Monday 28 February 2022

Jedburgh born writer: the inspiration for horror classic Dracula

by LESTER CROSS

"There are two sorts of vampires, living and dead. The living vampire is generally the illegitimate offspring of two illegitimate persons; but even a flawless pedigree will not insure any one against the intrusion of a vampire into their family vault".

If that quotation sounds like a direct 'lift' from Bram Stoker's terrifying novel Dracula, then nothing could be further from the truth. For those words were penned by Jedburgh-born Emily Gerard almost a decade before Stoker published his masterpiece 125 years ago.

As Nigel Roth wrote in a recently published blog post: "While Bram Stoker gets accolades for establishing the ‘conventions of vampire fantasy’, and JK Rowling gets $1billion for penning a series of books about a school of magic, we may want to reflect on Jane Emily Gerard, who appears to have brought these devilish ideas out of the shadows in the first place."

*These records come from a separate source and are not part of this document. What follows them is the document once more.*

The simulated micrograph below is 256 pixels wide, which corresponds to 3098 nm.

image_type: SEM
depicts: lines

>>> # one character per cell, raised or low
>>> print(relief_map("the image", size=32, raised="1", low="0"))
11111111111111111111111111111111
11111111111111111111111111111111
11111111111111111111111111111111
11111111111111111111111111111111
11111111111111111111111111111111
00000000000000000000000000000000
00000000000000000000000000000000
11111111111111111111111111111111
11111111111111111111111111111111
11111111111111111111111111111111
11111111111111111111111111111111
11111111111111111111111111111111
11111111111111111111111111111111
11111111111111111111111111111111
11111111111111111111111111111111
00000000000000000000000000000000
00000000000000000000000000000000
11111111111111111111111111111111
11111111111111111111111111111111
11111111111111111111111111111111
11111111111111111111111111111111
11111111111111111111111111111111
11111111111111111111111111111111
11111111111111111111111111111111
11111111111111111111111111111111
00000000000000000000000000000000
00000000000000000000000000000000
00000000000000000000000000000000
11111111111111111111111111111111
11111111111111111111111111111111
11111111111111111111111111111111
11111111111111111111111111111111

It has become clear that Stoker leant heavily on Emily's book Land Beyond the Forest, published in 1888 as he researched the fearful beliefs held by many residents of Rumania which resulted in Dracula's literary birth in 1897.

A grand literary tour of England and Scotland to mark the 125th anniversary of Dracula's first edition is scheduled for later this year. It is being organised by travel agency Discover Transylvania whose founder Gloria Andersson told us: "Having read Emily Gerard's writings, we see her as one of the key influences upon Bram Stoker's choice of Transylvania as a place for the plot of his novel. She was a fantastic 'travel blogger' of the mid 1800's, describing Transylvania so accurately and objectively, some details still being applicable in today's rural societies, when it comes to superstitions."

Emily's influence is also acknowledged by Dacre Stoker, great-grand nephew of Bram Stoker, lecturer, author and film maker who will be making the trip to Dracula landmarks such as Whitby Abbey, and Slains Castle, Cruden Bay.

Gerard was born into a wealthy family who were resident at Chesters, near the village of Ancrum in 1849. Having moved first to Airdrie, the Gerards then became residents of Vienna (1863-1866), where Emily was well connected with leading literary figures, then studied European languages at the convent of Sacré Coeur, Riedenburg, Austria. 

She married Chevalier Miecislas de Laszowski on 14 October 1869, moving with him to Brzezum (Poland) and then back to Vienna.

Emily Gerard explains in her book: “In the spring of 1883 my husband was appointed to the command of the cavalry brigade in Transylvania, composed of two hussar regiments, stationed respectively at Hermanstadt and Kronstadt a very welcome nomination, as gratifying a long-cherished wish of mine to visit that part of the Austrian empire known as the Land beyond the Forest.

"The two years spent in Transylvania were among the most agreeable of sixteen years acquaintance with Austrian military life; and I shall always look back to tliis time as to something quaint and exceptional, totally different from all previous and subsequent experiences. Much interested in the wild beauty of the country, the strange admixture of races by which it is peopled, and their curious and varied folk-lore".

Chapter 25 of The Land Beyond the Forest includes a vivid description of Romanian vampires and werewolves, and the suspicions and fears associated with them. She writes: “More decidedly evil is the nosferatu, or vampire, in which every Roumanian peasant believes as firmly as he does in heaven or hell. There are two sorts of vampires, living and dead. 

"The living vampire is generally the illegitimate offspring of two illegitimate persons; but even a flawless pedigree will not insure any one against the intrusion of a vampire into their family vault, since every person killed by a nosferatu becomes likewise a vampire after death, and will continue to suck the blood of other innocent persons till the spirit has been exorcised by opening the grave of the suspected person, and either driving a stake through the corpse, or else firing a pistol-shot into the coffin. 

"To walk smoking round the grave on each anniversary of the death is also supposed to be effective in confining the vampire. In very obstinate cases of vampirism it is recommended to cut off the head, and replace it in the coffin with the mouth filled with garlic, or to extract the heart and burn it, strewing its ashes over the grave."

Emily Gerard died in Vienna, aged 55, in 1905 just five weeks after her husband's passing.

According to Nigel Roth: "Gerard was born in Jedburgh, Scotland, in 1849, just north of the one-hundred and fifty-four kilometre border with England. No historic plaque celebrates the birthplace of a writer who inspired a literary genre, though there is one, strangely, that commemorates the fact that William Wordsworth went past in a coach once.

"It’s not the first or last time that a female author has been so inspirational and yet almost completely lost to history, despite her contribution, not just to a book or two, but to an entire genre. Maybe Jedburgh should consider replacing the Wordsworth plaque with one for Jane Emily Gerard, who we realise, now that we’ve lifted her Cloak of Invisibility, wasn’t just passing through."